Retail sales in the U.S. have fallen for a second straight month according to new U.S. Commerce Department figures.
The 0.4% decline follows a downwardly revised 0.1% drop in December from a 0.2% gain. The performance was less than many economist were expecting.
The January decline was led by a 2.1% falloff in auto sales, the second straight drop. When sales of autos along with gasoline, building materials are removed, the January sales level was virtually unchanged from December.
Compared to a year ago, January’s retail sales level is 2.6% higher.
“A weak consumer report suggesting consumers continued to lose momentum at the start of the new year. Of course arctic winter temperatures certainly played a role here, dissuading consumers from going out and shopping but retail spending has been loosing momentum since an outsized monthly gain in October suggesting not all of the weakness can be explained away because of unfavorable weather conditions,” said Lindsey Piegza, chief economist with the investment firm Sterne Agee.
She said in the long run positive spending patterns can only be supported by underlying growth in jobs and income.

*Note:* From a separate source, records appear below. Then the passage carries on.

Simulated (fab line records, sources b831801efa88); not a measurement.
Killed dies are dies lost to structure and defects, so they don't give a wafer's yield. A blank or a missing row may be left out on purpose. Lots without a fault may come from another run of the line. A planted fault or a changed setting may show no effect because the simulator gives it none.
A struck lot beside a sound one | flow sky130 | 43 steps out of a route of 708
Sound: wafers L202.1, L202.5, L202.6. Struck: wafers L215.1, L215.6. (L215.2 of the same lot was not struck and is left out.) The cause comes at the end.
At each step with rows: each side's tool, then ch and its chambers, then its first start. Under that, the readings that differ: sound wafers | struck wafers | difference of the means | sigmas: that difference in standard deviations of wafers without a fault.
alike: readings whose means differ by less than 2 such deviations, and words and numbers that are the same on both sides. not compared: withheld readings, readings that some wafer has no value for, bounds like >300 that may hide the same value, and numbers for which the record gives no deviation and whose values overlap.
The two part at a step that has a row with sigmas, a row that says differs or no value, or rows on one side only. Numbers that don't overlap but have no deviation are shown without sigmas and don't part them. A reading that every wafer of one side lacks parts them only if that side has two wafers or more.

“We have seen the quantity of jobs continue to increase, although at a disappointing pace as of late- however, we have not seen quality job creation leading to income growth, as the vast majority of the jobs created have been in part-time or low wage sectors,” said Piegza.
She points out consumers were able to spend through the fourth quarter thanks in part to temporary factors like energy price reprieve and a lingering wealth effect from rising equity markets luring consumers out to spend and draw down their savings.
“Going forward, with rising energy prices expected to cost the average consumer an extra $500-$1,000 more this winter season to heat their home and fill up the family car, without income growth, consumption will remain under pressure,” Piegza said.